# School starts Monday!!!



## xena74 (May 5, 2012)

Am I the only one who excited to get the kids back to school? So sick of hearing "i'm bored"! 
Asked my son yesterday, "so..how was your summer?" He says "it is ok"?????:scratchhead: Lets see...took you camping at the beach, water park every week all summer, bowling once a week, miniture golfing, swimming...the list goes on and on, and it was just ok????

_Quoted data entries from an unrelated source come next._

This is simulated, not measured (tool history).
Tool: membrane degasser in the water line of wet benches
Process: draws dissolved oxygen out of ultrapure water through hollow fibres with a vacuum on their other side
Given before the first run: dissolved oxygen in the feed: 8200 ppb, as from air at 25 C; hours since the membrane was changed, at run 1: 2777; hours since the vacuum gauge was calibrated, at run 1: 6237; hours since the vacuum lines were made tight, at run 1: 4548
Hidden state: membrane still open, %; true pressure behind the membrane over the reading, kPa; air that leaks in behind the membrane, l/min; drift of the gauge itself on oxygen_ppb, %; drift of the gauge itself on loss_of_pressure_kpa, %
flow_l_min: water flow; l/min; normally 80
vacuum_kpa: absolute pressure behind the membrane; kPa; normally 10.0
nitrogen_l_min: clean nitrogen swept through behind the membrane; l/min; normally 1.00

Can't wait for the normal everyday frustration of school to be back!


----------



## DawnD (Sep 23, 2009)

hahaha. I am excited they are going back, and even more excited that my semester will start too!! Woo hoo!!


----------



## Mavash. (Jan 26, 2012)

Mine went back last Monday and while it was stressful I do love being back into a routine.


----------



## wiigirl (Jun 14, 2012)

I am super excited myself!

I LOVE buying school supplies!


----------



## Homemaker_Numero_Uno (Jan 18, 2011)

No way, we're just getting settled into the lifestyle, lol.


----------



## jennahawaii (Aug 12, 2012)

I can not WAIT!!!!!!!!! My daughter is at the talking 965378mph stage and 3 year old son repeats everything lol! Hallelujah school!


----------



## FirstYearDown (Sep 15, 2011)

Wow, kids start school early in the U.S! 

Canuck kids in this area end in late June and start the day after Labour Day.


----------



## Runs like Dog (Feb 25, 2011)

Last year of undergrad for child #3 starts week from Tuesday. Keeping my fingers crossed grad school is only 2 years.


----------



## Writer (Aug 3, 2012)

Lucky. My daughter's school starts during the first week of September.


----------



## captainstormy (Jun 15, 2012)

I don't even have kids and I'm excited school is staring back up.

I don't know what is going on with parents I. Columbus but they think that letting their kids roam around the malls or other large stores is okay. 

Its pretty bad, some of the malls here have the mall cops turn away kids who aren't with their parents.


----------



## BeachGuy (Jul 6, 2011)

Ours started on the 8th. I'm actually NOT glad school started back. Traffic is worse and other people are awake in the morning when I'm trying to get ready for work! Lol


----------